Grenache wines single and blended


Gemtree McLaren Vale Grenache 2016: It’s not my place to comment on labels, but when they are incomprehensible, I ask, what the #@^*? What’s the point of some arty bloody farty concept dreamt up by a wanky label designer, spoilt child or pissed winemaker? Anyhow, behind this senseless, unreadable label is a grenache from Gemtree that sets you back $50, the question being: is it worth it?

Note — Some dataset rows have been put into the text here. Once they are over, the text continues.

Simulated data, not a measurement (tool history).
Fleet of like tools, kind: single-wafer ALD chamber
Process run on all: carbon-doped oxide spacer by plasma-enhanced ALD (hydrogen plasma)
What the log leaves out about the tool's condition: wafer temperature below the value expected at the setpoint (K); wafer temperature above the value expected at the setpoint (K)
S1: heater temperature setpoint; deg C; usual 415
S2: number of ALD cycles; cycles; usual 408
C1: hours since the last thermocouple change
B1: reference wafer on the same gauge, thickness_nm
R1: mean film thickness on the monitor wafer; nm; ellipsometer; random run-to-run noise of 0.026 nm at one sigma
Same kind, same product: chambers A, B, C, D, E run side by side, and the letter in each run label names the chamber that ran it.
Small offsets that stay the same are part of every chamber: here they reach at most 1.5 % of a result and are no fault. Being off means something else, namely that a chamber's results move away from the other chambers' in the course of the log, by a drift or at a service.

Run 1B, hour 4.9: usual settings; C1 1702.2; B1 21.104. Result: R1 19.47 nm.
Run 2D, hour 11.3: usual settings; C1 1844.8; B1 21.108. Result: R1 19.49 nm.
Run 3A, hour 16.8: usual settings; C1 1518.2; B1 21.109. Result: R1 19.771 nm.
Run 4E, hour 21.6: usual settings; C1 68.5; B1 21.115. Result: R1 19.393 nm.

Light, translucent red colour. Nose all squashed raspberries with the odd chocolate button mashed in. The longer one smells the more adult it becomes. My advice is to stay at the beginning and enjoy the kid-in-the-lolly-shop experience; it’s wonderful. It’s an experience that changes quickly once the wine is in the mouth, as adult flavours come into play. It is light in texture but intense in presence, with the persistence of flavour and acid balanced and long. An impressive wine but I’m not sure it will please all tastes, so try a bottle with friends and split the cost. 94 points and I think $50 is high.

Mr Riggs ‘The Magnet’ McLaren Vale Grenache 2015: Heaven, absolute heaven, from the rich bramble, damp earth nose, through the many twists and turns of dark black fruits, some from an alien place, and savoury hints of every sort teasing and stretching the palate. 95 points and well worth $30.

Penny’s Hill ‘The Experiment’ McLaren Vale Grenache 2015:  A nose that excites, with mutable smells wafting in and out. Juicy fruit to start but strength comes into play, making for a good textural feel to the wine. Works well at the table. 93 points on the high side at $35.

Churchview ‘St Johns’ Margaret River Grenache Shiraz Mourvèdre 2015:  Grenache may enjoy flying solo but I prefer it blended. The colour is garnet centre leading to pink rim. The nose is complex: hint of this, touch of that, something recognisable, something not. Don’t bash your head against the wall; it’s good, so enjoy the array. It makes quite a statement from first entry marching across the palate in a determined way. A chunky number that will have many fans. 94 points and top of an appropriate price range at $40.

Gemtree ‘Cinnabar’ McLaren Vale Grenache Shiraz Mourvèdre 2016: The Tigger of the tasting, full of life, love and bounce. Not overly complex but immensely enjoyable. 94 points and value at $25.

Chapel Hill ‘The Parson’ McLaren vale Grenache Shiraz Mourvèdre 2016: Welcoming on the nose, with easy, undemanding, soft mashed fruit smells. Easy in the mouth, but has an edge that makes it more attractive at the table. Simple, clean red wine. 89 points and a good price at $16.

Pertaringa McLaren Vale Grenache Shiraz Mourvèdre 2015: Bramble on the nose and a full textural character, with powerful flavours all across the palate. Lots of black fruit and ripe plum. 93 points and good value at $22. 

Paxton AAA McLaren Vale Shiraz Grenache 2015: Grenache takes second place to the shiraz and classic pepper character takes over on the nose. It’s a sensual beast with spice whipping the palate as it travels. Good wine, 94 points, and worth $22 at Dan’s.

Grampians Estate GST 2015: A blend of grenache, shiraz and tempranillo from the Grampians region in western Victoria. Earthy nose and a gentle start, but it gathers pace as it travels, with gorgeous flavours opening up, both surprising and delighting. It falls away a little on the finish but that’s a minor issue. 94 points and an OK price at $28.

Angove McLaren Vale Tempranillo Mataro Grenache Graciano 2016: There are so many varieties here the grenache gets lost. No matter; it’s in there and the whole works wonderfully. It’s spice, pepper, chilli flavours, but not hot cooked wine. The whole mouth is alive. It’s a burlesque show of sparkling costumes and rapid-fire exchanges, but beneath the parody there is a sombre character. I loved it. 94 points and well worth $28.